Camp, Under Construction. That's Dads Corvair on the left, Uncle Fred's Rambler Wagon that I took my driver's test on, Aunt Dorts Plymouth, and Aunt Pegs Rambler on the far right. You can see the lake in the background.


If I were writing a book, I’d do this differently. I’d probably just start at the beginning and end at the end.

The problem with that is that I can know the beginning, but no man knows the end. So I’ve chosen to go at this sideways so to speak.

I have something that sparks a memory, and suddenly, the next thing I know, I’m knee deep in words.

I suppose it’s better than being knee deep in something else, but that’s probably confusing to the reader.

For that, I apologize. Maybe someday, when I draw to a close, there will be enough time to organize them in order, and then it will make more sense.

Or not.

The crazy part of this adventure is that each memory is so strong, that at that particular moment, you feel like it’s the single most important thing ever. Also, you can’t possibly type fast enough to get it all on paper so that you can sit back, and enjoy it until the next brainstorm hits.

There are, however, recurring themes that run through the stories, collectively, that become a common thread, and lead you, if you pull on it long enough, to yet another story.

This is about camp.

My Mothers family lived about 1 mile, in most directions, of where I grew up.

My Father’s family, now grown and moved onto their own lives, mostly lived in the Albany area. 

Here’s the reality of that in the 1950’s.

Albany might just have well been on Mars.

It would require some type of specially equipped machine to get that far.

First off, the most pressing problem would have been to have a car with a big enough engine to get up Tongue Mountain.

The second feat of daring would have been praying that your brakes were good enough to come DOWN Tongue Mountain, or that you could keep the three speed on the column in low long enough to skitter down safely.
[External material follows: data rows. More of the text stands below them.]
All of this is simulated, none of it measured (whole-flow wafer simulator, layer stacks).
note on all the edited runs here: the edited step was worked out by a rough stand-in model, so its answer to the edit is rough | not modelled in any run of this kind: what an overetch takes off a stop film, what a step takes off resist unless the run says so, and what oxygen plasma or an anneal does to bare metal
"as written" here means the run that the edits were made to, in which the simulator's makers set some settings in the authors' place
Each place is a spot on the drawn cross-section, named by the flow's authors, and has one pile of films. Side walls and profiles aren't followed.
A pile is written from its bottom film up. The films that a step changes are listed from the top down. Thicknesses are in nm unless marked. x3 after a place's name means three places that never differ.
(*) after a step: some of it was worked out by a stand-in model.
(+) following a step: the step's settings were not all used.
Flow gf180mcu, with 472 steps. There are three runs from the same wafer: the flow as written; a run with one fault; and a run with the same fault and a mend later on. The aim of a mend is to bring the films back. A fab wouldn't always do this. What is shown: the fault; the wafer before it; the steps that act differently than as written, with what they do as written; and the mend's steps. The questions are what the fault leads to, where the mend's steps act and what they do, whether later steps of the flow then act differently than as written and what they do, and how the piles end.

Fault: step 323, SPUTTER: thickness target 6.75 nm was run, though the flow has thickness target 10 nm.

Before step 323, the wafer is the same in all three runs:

Beyond that, there were 100 miles of road ahead, and you had to be RICH to be able to afford a 200-mile trip.

It would require one or two stops to eat homemade sandwiches by the roadside, three stops to tinkle or at least run behind a tree, a stop or two to stretch your legs, and at least four swats with your fathers arm, in desperate answer to the unending question from the backseat, “Are we there yet?”

In other words, Albany wasn’t happening.

However, you could walk a mile or two.

That meant you could get to your cousin’s house by foot or by bike if you were lucky enough to have one, or they could come to yours. 


I don’t know the exact year, but I’m betting Sonny knows, so when he reads this, maybe he can call and tell us, but the “Ps” decided to spend summers ON THE LAKE.

Well, if that wasn’t the best news since sliced bread.


Really? Summers on the WATER?

At First, the pilgrimage was to a rented little cabin just south of Baldwin Dock on Hearts Bay.

Baldwin Dock was where the steamboats landed.

I remember my Aunt Dort and my Mother hauling big bags of groceries out there with me tagging along begging for something to eat or something to drink or SOMETHING. ANYTHING!

The place was ok, but we were still too little to go swimming off Baldwin Dock.

The bigger kids went, but we weren’t allowed to go.

One of the neighbors across the street had their house built right on the water, and they even had a small beach.

We were allowed to go swimming there, but only with adult supervision.

Now when you’re just a little guy, this is just like saying yes you can have the toy, but you have to wait until Christmas. Look, anything at all that isn’t “right now” is just TOO far away.

Wait till Christmas. What are THEY thinking for crying out loud?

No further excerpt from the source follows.